Four Internet Protocol (IP) network vendors are currently working with some of Wall Street's largest players in 'Phase One' of a pilot program initiated by the Securities Industry Association (SIA). The pilot will address limitations in how securities firms communicate, with the goal of "establishing an industry program that can be offered to SIA-member firms," according to an SIA spokeswoman, who added that the organization would not comment further until a selection had been made. It is unclear what the SIA intends to do with the information gathered once the pilot is complete.
The vendors -- New York-based IPC; Reston, Va.-based TNS; Fairport, N.Y.-based Paetec Communications; and Peekskill, N.Y.-based Lexar " received a request for proposal (RFP), offering them the opportunity to pilot their IP services with volunteering Wall Street firms. The four were chosen in the February/March 2005 timeframe from a larger group, after each vendor presented its credentials to an SIA subcommittee in August of last year.
Behind the RFP
The RFP was written with Align Communications, a New York-based global IT solutions company that the SIA hired for assistance during the pilot and selection process. Earlier this year, SIA also brought in industry veteran Lenny Goldstein, a former Goldman Sachs executive, to assist with the process as well.
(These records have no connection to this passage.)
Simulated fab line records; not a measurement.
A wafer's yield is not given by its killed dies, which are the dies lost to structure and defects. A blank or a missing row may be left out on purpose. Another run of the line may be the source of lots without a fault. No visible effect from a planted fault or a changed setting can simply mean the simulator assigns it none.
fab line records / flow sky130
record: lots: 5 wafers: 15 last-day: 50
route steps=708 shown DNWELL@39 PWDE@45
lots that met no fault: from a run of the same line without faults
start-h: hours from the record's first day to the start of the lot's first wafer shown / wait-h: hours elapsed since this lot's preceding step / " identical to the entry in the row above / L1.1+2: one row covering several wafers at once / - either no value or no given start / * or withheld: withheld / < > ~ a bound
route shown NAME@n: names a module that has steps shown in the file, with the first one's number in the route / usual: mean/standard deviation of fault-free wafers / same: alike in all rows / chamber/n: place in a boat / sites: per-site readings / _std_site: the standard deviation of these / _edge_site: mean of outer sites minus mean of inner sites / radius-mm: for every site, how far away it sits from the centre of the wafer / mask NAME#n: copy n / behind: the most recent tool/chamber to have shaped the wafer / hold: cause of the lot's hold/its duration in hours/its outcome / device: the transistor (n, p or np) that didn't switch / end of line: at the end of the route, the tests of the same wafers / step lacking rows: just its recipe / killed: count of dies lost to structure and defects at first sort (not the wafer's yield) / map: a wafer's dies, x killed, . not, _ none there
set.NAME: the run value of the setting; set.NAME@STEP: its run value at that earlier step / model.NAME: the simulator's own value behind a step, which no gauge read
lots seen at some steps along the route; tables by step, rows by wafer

In April, IPC was informed that four of the participating firms had selected it as their vendor for the pilot, according to Marianne Leitch, vice president of services development for IPC.
The RFP asked the vendors to articulate an IP solution that could connect SIA-member firms by creating a resilient disaster-recovery-ready architecture. Such an architecture would need to allow member firms to make and receive calls from multiple locations in New York and the surrounding area, allowing a New York-based firm, for example, to access the private lines of its New Jersey backup trading floor.
The proposal also asked:
- how the vendor would deliver those circuits, including what kind equipment the firms would need on their premises, such as a router and gateway;
- how that would be managed;
- how customers would order new services;
- how the vendor would handle client moves, adds and changes;
- how BCP issues would be handled;
- whether circuits would be point-to-point or point-to-multipoint;
- whether support would be provided over IP for automatic ringdown (caller hits one button to initiate call), manual ringdown (called hits two buttons to initiate call) and hoot-and-holler;
- and information about the vendor's proposed architecture and engineering design which it had built or was planning to build.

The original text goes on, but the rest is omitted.